Community School Grads – They’ve Come a Long Way

The May 30 graduation marked the end of a difficult road for some Community School grads and the beginning of a bright future.

Every graduation is a celebration, but for the 22 graduates of San Mateo County’s Gateway Community School, the May 30, 2012 ceremony at the Bayside STEM Academy in San Mateo was especially meaningful. These students overcame tremendous obstacles in order to reach graduation day and receive their diplomas.

Gateway School, a community school program of the San Mateo County Office of Education (SMCOE), is a school for students who require a transition program after incarceration, or students who have been referred by their home district due to expulsion or other serious reasons. 

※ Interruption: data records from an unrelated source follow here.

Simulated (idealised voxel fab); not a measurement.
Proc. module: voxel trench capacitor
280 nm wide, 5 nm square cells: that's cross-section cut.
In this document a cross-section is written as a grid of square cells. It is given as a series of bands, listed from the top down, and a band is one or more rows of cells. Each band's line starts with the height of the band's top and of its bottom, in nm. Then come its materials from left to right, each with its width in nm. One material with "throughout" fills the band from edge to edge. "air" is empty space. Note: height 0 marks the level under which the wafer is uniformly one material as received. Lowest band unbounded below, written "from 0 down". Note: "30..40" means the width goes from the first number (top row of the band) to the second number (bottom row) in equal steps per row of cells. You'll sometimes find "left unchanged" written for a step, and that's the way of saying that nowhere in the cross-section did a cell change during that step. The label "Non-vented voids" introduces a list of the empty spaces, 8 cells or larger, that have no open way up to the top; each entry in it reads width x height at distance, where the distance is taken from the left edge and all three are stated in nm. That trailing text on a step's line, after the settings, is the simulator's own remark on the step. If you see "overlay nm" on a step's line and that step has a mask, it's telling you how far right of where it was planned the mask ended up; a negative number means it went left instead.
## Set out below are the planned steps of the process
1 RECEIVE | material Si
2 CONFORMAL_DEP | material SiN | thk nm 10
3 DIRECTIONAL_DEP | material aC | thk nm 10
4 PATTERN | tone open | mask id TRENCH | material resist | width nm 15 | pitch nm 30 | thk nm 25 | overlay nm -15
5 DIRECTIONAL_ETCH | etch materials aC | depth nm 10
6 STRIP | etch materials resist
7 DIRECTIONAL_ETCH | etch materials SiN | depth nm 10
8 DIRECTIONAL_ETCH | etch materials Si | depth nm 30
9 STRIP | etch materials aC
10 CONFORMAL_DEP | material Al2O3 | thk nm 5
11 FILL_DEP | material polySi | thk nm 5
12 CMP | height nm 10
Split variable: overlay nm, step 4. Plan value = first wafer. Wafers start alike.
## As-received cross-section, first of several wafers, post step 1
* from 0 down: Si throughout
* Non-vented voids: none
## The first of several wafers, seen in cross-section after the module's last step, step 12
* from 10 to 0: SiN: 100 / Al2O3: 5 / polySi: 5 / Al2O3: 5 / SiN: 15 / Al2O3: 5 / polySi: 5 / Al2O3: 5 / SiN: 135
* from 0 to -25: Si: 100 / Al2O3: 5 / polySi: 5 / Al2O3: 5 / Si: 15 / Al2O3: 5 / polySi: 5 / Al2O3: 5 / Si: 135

“Graduation is a big deal for these students,” said Megan Price, Educational Services Manager of the Court and Community Schools Program. “Along the way, someone told these kids they were never going to make it. But they proved them wrong.”

Some of the students at Gateway are homeless or foster youth. Some get sent to Gateway because they brought a knife to school, were caught fighting, or because they had troubles with drugs and/or alcohol. Some are sent there because they failed to attend school at all.

“For many of them, the education system hasn’t worked,” said Price. “When they come to Gateway, we help them to build relationships with the staff and teachers. We care and we pay attention, and we build their trust; then they gain confidence in themselves and want to perform.”

In addition to the academic program, students benefit from the outside services of Fresh Lifelines for Youth (FLY) and the Cleo Eulau Center counseling interns who provide individual and group counseling. Cleo Eulau also provides counselors at the high schools throughout the Sequoia Union High School district for students who return to comprehensive high schools from the SMCOE programs. Gateway has its own garden, and the students have the opportunity to work there and learn about gardening and nutrition. The school has also been piloting online learning and Restorative Justice programs.

The 17th District PTA adopted the school. Volunteers led by liaison Lori McBride, who was present at graduation, started an online fundraising program and raised more than enough money for class sets of books and art supplies.

“With thanks to volunteers who donated generously at Woodside and Carlmont High Schools, and Taylor Middle School, we accomplished our fundraising goal,” said McBride.  “We wanted to get the word out about these students, go to their school and see how the program works. After all, it’s the PTA’s role to advocate for all kids.”

At the graduation ceremony, student salutatorian Nicole Tran encouraged her fellow graduates to have balance in their lives and follow their dreams.

“We’ve learned the importance of our education,” she said. “Many of us have had to overcome adversity to get to where we are. Now that we are adults, it is our responsibility to take action and change our paths.” 

Tran is now attending the Art Institute of California in San Francisco, studying culinary arts. She hopes someday to be a famous chef.

Other graduates of Gateway plan to go to college, trade school or begin work. One recent past graduate became a supervisor of maintenance for a local bus company. He came back to Gateway to talk to students and inspired them to succeed.

Rod Hsiao, President of the San Mateo County Board of Education, addressed the students, as did several other dignitaries including: Megan Price; Joan Rosas, SMCOE Associate Superintendent, Student Services; Stuart Forrest, Chief, San Mateo County Probation Department; and Anne Campbell, San Mateo County Superintendent.

Hsiao advised the students, “Graduation is the culmination of a lot of work. It’s okay to make mistakes, as long as you learn from them.”

He then told the story of George Crum, the inventor of the potato chip. In 1853 Crum worked in a restaurant and made some French fries that came out too thick, so a diner complained. He then sliced the potatoes ultra-thin, fried them to a crisp and added more than enough salt to make a point. The diner loved them and the potato chip became a hit.

”We are all rooting for you,” said Hsiao. “As you bite into your next potato chip, remember what deliciousness can come from your mistake.”